The Māori Party has considered Mr Hide’s bill and will support the motion for it to go to a select committee in the hope that it opens up the debate, but we ask that the concerns we have expressed at this point in time be taken cognisance of. We, like Mr Tanczos, appreciate the efforts made by Mr Hide to consult us over this matter. Kia ora tātou.

Hon PETER DUNNE (Leader—United Future): I want to begin by congratulating Mr Hide on bringing the Regulatory Responsibility Bill to the House, and to say that we will certainly be supporting it enthusiastically. Only he could make the extraordinary achievement of representing a deregulatory party that brings a bill to the House to regulate responsibility, and of getting the support of virtually all parties in the House. It is a considerable achievement.

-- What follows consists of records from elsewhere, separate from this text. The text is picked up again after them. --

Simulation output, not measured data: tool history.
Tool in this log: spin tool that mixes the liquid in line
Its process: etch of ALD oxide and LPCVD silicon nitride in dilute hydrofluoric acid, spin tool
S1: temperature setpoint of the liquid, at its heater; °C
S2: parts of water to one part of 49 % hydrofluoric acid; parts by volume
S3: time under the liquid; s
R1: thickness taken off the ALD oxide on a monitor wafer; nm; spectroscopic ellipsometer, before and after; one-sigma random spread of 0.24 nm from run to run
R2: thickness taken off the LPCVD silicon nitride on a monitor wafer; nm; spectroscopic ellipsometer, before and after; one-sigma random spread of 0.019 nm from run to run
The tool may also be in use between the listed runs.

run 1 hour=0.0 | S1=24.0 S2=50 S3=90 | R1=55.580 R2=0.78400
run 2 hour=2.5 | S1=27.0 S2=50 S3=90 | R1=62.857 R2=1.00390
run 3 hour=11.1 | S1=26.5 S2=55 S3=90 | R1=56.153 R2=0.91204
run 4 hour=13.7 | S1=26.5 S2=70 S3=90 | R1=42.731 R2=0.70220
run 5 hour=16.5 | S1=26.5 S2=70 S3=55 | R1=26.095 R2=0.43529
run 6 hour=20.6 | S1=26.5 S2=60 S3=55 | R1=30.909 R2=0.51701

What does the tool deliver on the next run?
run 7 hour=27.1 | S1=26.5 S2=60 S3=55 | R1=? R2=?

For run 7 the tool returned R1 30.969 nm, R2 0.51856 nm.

But, seriously, it is an important bill. I feel a little embarrassed standing here speaking in favour of it when I have a bill before the House, at the moment, that is 2,700 pages long—the Income Tax Bill—because I am sure that Mr Hide would say that there is a lot of unnecessary regulation in that. But, actually, as he well knows, it is a rewrite of the legislation in plain language. This bill is important, and I hope it receives more than a cursory consideration by a select committee, because some of the provisions it contains, particularly in clause 6, are relevant not just to the way in which entities of Government behave, but to the way in which we make law in this country.

I want to draw attention to a couple of the provisions in clause 6(3). One of the things we do in this country—and we have been known for it for years—is legislate whenever we are in doubt. We pass a law to make something legal or illegal, as the case may be, but we are not so rapid when it comes to deciding whether the use-by date of that law has been reached. I welcome the provision in this bill that the regulatory responsibility statement needs to indicate whether there is actually a continuing need for the Act or regulation that is under consideration, and, if so, to identify the purposes and the reasons why such a need is there. That is something we could regularly take on board and apply to all legislation in this country.

As I say, we pass a lot of laws, but we do not repeal very much of that legislation subsequently. Nor do we do much in terms of actually assessing what the national interest is, when it comes to the passage of legislation. The Minister will get up and make a speech saying why a bill is needed, and the select committee will be advised by officials as to why Government policy is being implemented, but we do not have a more thorough analysis of the national interest than that. It is ironic that we now have a more thorough national interest analysis for foreign treaties that we enter into than we do for legislation passed by this Parliament. So I think that if some of those principles could be considered as part of the normal Government legislative ebb and flow, that would be a positive step forward. It would also be a positive step forward to look at setting out the agency that will actually be responsible for the administration of the Act, or the regulation as the case may be. Again, we tend to make the assumption that this department or that department will have a general responsibility for administration, but in the normal course of events we are not particularly good at sheeting home where that responsibility lies.

I suspect that beyond the particular provisions of the bill, if it survives to make its way into law, its real impact will be attitudinal. Its real impact will be on bureaucrats and on Ministers, in terms of making them consider whether a law or a regulation is actually required to give effect to a particular policy choice, and whether a law or a regulation ought to be retained once that policy choice has been either implemented or exhausted. I suspect that is as much what Mr Hide is driving at as the need to have less legislation passed by Parliament each year. I think he is also looking at whether, in fact, we need to be going down, as we invariably do, the legislative route on just about every occasion.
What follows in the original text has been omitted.